From UPSC perspective, the following things are important :
Prelims level : Nothing much
Mains level : RBI transferring surplus to govenrment
The debate on the sharing of reserves between the RBI and the government has settled with the Bimal Jalan committee’s report. It clarified the volume of reserves required for risk provisioning to counter a financial stability crisis if it were to arise. RBI Board accepted these recommendations and decided to transfer ₹1,76,051 crore to the government.
RBI – government relationship
Though RBI belongs entirely to the government, the integrity of its balance sheet is important to ensure financial stability and to combat market risks.
What the committee says
- It concluded that provisioning has to be more stringent than in developed countries to ensure the perception of safety as India has low sovereign rating and the Indian rupee does not have reserve currency status.

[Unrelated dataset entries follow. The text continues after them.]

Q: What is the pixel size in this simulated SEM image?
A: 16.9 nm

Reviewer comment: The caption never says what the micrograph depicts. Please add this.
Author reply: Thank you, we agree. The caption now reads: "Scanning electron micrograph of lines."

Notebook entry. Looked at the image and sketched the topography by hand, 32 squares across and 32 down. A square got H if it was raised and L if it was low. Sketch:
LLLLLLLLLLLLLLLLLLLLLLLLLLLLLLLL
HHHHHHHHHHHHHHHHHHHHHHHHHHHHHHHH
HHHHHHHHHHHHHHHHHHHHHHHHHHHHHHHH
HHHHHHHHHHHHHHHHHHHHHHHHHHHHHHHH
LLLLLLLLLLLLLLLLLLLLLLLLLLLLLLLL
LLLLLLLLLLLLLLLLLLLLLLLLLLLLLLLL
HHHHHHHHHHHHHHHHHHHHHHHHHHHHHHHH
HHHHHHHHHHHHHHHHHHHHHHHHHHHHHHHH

- It suggested a revised economic capital framework that distinguishes the economic capital of RBI between ‘revaluation reserves’ and ‘realised equity’.
- Revaluation reserves are a risk buffer against market risks and not available for transfer.
- It used the Expected Shortfall (ES) method to measure the market risk and adopted a stringent confidence level of 99.5% against the practice of 99% by other central banks.
- As per the revised framework, economic capital can be in the range of 24.5% to 20% of the balance sheet. The committee recommended the range for equity to be between 6.5 to 5.5% of the balance sheet.
RBI capital transfer – benefits government
- RBI decided to transfer the entire surplus of ₹1,23,414 crore earned during 2018-19. It had already transferred ₹28,000 crore as interim dividend in February 2019, the remaining amount will be transferred in the current fiscal.
- The additional fund transfer from RBI provides relief to the government.
- Analysis of the budget shows that the tax revenue projections are too optimistic. The actual net tax revenue collection of the centre in 2018-2019 was ₹15.9 lakh crore and to achieve the budgeted target of ₹19.78 lakh crore in 2019-2020, the net tax revenue will have to increase by almost 25%.
- The expected shortfall in tax revenue for the Central government is likely to be about ₹70,000 crore.
- With the economy slowing down and GST not yet buoyant, the shortfall may even be higher.
- The infusion of additional funds will help the government to overcome this shortfall and achieve the fiscal deficit target without affecting allocations to social sector and poverty alleviation.
Challenge to states
- States will have to suffer the consequence of lower-than-budgeted revenue realisations.
- They presented their budgets taking into account the tax devolution based on the Central budget forecast and the shortfall in collections that will adversely impact their expenditure allocations to various sectors.
- If the tax revenue growth picks up, then the government can use the additional money to clear the dues of the Food Corporation of India and fertiliser companies.
- The additional funds can also be used to spend on capital expenditure.
The decision of the RBI Board must be welcomed and should help the government in combating the economic slowdown and to conform to the fiscal targets. Government should be prudent in using these funds.